THE first riposte to Ray Honeyford's exam doubts (Yours Truly, August 22) is that if you lay-in materials to make 500,000 cars you expect all of them to work and sell, or your accountant and shareholders will transfer elsewhere.

A sailing ship needs only two or three mathematicians to navigate and a hand of warrant officers for other roles. A modern ship needs officers for the engines, the electrics and management, and every crew member is a technician.

Education has always been part of society's "rigging" and it changes because the economic roots of society change.

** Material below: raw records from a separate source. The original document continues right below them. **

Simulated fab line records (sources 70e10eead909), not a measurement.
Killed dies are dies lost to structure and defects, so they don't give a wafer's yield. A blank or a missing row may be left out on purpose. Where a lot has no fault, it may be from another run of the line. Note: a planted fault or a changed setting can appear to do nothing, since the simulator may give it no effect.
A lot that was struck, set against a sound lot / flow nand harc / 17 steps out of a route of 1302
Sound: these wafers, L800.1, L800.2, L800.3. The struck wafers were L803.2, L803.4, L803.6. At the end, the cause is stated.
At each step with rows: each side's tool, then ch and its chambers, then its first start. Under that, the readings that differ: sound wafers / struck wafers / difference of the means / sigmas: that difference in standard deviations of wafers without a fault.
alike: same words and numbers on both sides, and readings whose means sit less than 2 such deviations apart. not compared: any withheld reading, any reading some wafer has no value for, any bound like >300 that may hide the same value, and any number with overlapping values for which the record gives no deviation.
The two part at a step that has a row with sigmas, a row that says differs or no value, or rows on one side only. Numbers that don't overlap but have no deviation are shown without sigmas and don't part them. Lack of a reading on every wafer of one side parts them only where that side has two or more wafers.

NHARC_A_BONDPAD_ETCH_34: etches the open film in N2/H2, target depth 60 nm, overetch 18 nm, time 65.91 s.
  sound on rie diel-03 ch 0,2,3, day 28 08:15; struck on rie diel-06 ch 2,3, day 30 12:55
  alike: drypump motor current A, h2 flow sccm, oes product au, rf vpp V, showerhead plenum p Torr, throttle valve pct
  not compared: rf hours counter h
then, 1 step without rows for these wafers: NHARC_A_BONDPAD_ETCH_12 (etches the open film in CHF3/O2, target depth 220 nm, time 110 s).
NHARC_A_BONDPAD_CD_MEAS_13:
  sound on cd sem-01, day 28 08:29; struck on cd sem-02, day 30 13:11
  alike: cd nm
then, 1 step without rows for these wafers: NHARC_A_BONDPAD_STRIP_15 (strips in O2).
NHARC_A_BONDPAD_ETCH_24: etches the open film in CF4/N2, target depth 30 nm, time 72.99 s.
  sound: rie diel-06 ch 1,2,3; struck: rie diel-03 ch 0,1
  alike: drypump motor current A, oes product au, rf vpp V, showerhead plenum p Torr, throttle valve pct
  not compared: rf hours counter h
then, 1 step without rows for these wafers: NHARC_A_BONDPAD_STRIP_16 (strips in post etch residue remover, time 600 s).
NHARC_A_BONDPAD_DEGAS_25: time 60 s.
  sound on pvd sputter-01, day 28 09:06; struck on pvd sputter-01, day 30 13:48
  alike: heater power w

Till the late 1940s, school certificates were only for the top half of the top fifth of pupils who went to grammar school, courtesy of daddy's purse and some scholarships, and you had to pass the full clutch of subjects. The war showed that the demand for trained brains was bottomless. There are slots for those who can do maths but find Latin pointless, or vice-versa. This is why the Butler Act cut secondary fees, and the GCE gave a certificate for each subject success, but raised the pass to "merit" and dropped "credit".

In the 1950s and 1960s secondary modern schools put ever more pupils through ULCIs, RSAs etc. so sharpening the "what you know" instead of "who you know" entry to apprenticeships, college and professional courses. This was regularised by CSE, comprehensives and GCSE. It boosted the middle bulk of the ability range.

Ironically for social and professional conservatives, it was the "mad monk" Keith Joseph who switched grading from "norm" to "criterion" referencing. As for bureaucracy, it is always with us but if you centralise it in a silly war on local authority and college independence, it becomes obvious rather than discreet.

In "norm" grading, you fail the bottom third to "encourage the others" then give out As to the top five per cent, Bs to the next 15 per cent, Cs to the middle 60 per cent, Ds to the next 15 per cent, and Es to the last five per cent. Under this league table system, the numbers in any grade stay in line with the number of candidates entered, which is what the complainers are out of their depth about. It grades the candidates' abstract (social?) ability more than their absolute subject knowledge. It does not necessarily encourage application to the subject.

"Criterion" grading gives marks for what syllabus items you know. If you conscientiously cover the whole syllabus of knowledge, skills and understanding, you score high. This can be damned as cramming -- or, charitably, skill at casing the syllabus and past papers. But that is what the private sector and grammar schools have always done.

For "control group" corroboration, look at the Royal family and the scripture-orientated non-conformists, Scots, Welsh and Jews.

The Scots, Welsh, non-conformists and Jews all have traditions of status by learning besides coming from what were social fringes for most of recent history. They would only make it by what they knew and could do, rather than by who they knew. Accordingly, they gave their children great encouragement in education. Understandably, those whose noses were put out by meritocratic arrivals dished out resentments to the Welsh in Tudor times, the Scots in the 1700s and the non-conformists and Jews until living memory. They also sneered at Americans, where every family started on the immigrant ground floor and rose by commercial or educational merit.

Traditional socio-economic certainty from land, industry, commerce or wire pulling, has vanished under the discipline of technical competence and accountancy. The whole of English society has learned what the fringe knew centuries ago, and they have set about it with the same buccaneering vigour that did great things in the past, and will do so again in the future.